I’m aware that at the time of writing Spark 1.4.1 has been released but I used the 1.4.0 release to match our current dev-cluster’s version.

Install R

Download and install the R distribution for Mac OS X from https://cran.r-project.org/bin/macosx/ and install using ‘the’ regular method.

Install RStudio

Download and install RStudio for your OS from https://www.rstudio.com/products/rstudio/download/

Working Spark cluster

Obviously, to actually run SparkR jobs, you will be needing a Spark cluster. In my case, I used a Intel NUC-based 3-node ‘take it with you’ cluster provisioned with Apache Hadoop 2.7.0 and Spark 1.4.0. I have one Spark master called nucluster3 and three slaves called nucluster[1-3] (the master is also a slave).

I will not go into detail in this post on installing a development Spark cluster apart from stating that it should not give you any headache getting it up and running as long as you only edit SPARK_HOME/conf/spark-env.sh (add JAVA_HOME variable) and SPARK_HOME/conf/slaves (list all slave hostnames) and start the cluster on the master node (nucluster3 in our case) by using start-master.sh and start-slaves.sh. You should than be greeted on http://nucluster3:8080 by:

aaeaaqaaaaaaaandaaaajgrmytdlyzqzlwi0ntutnguxzs04ntrhltzjztcxytmxyjiwma

Analyze!

All’s set and done from the software perspective, so let’s head over to the setup and the actual running of R statements.

Setup

We need a file to work on. For this post, I used a file with zipcodes called postcode.csv. You may upload it to your HDFS cluster with HUE, but I used the hardcore way by first copying it to one of the nodes and from there, used the hadoop fs command to put it on HDFS:

  • scp postcode.csv root@nucluster1:
  • hadoop fs -copyFromLocal postcode.csv /user/root/
  • head -2 postcode.csv

“id”,”postcode”,”postcode_id”,”pnum”,”pchar”,”minnumber”,”maxnumber”,”numbertype”,”street”,”city”,”city_id”,”municipality”,”municipality_id”,”province”,”province_code”,”lat”,”lon”,”rd_x”,”rd_y”,”location_detail”,”changed_date”
395614,”7940XX”,79408888,7940,”XX”,4,12,”mixed”,”Troelstraplein”,”Meppel”,1082,”Meppel”,119,”Drenthe”,”DR”,”52.7047653217626″,”6.1977201775604″,”209781.52077777777777777778″,”524458.25733333333333333333″,”postcode”,”2014-04-10 13:20:28″

I did not bother to strip or use the header in this case. It’s just there. So, you’re now ready to start your analysis! Fire up RStudio, you will be greeted by the familiar R prompt, accompanied by some warnings you may safely ignore for now.

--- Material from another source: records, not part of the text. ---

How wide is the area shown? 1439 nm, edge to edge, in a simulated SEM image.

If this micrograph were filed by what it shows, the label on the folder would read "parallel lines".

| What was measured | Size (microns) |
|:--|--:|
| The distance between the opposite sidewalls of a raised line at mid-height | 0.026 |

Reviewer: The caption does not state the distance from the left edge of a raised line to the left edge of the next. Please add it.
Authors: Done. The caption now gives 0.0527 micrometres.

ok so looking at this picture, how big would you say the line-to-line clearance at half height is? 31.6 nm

aaeaaqaaaaaaaamlaaaajgqym2m3ndbjlwu1mwetndbkni1ioti4lwu3nmixmdiwyzdizq

Now a few things have to be set up. R needs to know where it can find the SparkR library. In my case I use the following command:

.libPaths(c(.libPaths(), ‘/Users/rutger/Development/spark-1.4.0-bin-hadoop2.6/R/lib’))

No response will be given. Your R analysis will actually be an application running on the Spark cluster submitted by the sparkr-shell. So R(Studio) should know where it can find this command. Because a CSV file is to be read, the spark-csv package is also loaded:

Sys.setenv(PATH = paste(Sys.getenv(c(‘PATH’)), ‘/Users/rutger/Development/spark-1.4.0-bin-hadoop2.6/bin’, sep=’:’))

Sys.setenv(‘SPARKR_SUBMIT_ARGS’='”–packages” “com.databricks:spark-csv_2.11:1.1.0” “sparkr-shell”‘)

Again, these commands should not give you any response unless you make a mistake. You are now ready to load the SparkR library:

library(SparkR)

This will give you some feedback, something like

Attaching package: ‘SparkR’

Followed by some remarks about masked packages. They are harmless in our case:

aaeaaqaaaaaaaauraaaajdi5mwrlzguyltvlotktngnhoc04zdixltqyy2jhyjk3mji3oa

The first thing we’ll have to do is create two contexts; the Spark context and the SparkRSQL context:

sc <- sparkR.init(master = “spark://nucluster3:7077″, appName=”SparkR”)

sqlContext <- sparkRSQL.init(sc)

The first command produces a fair amount of output but should complete without warnings, the second one should finish silently. Remember the postcodes I put on HDFS? We are now ready to load them into a dataframe. nucluster1 is the cluster’s namenode, by the way.

postcodes <- read.df(sqlContext, “hdfs://nucluster1:9000/user/root/postcode.csv”, source = “com.databricks.spark.csv”)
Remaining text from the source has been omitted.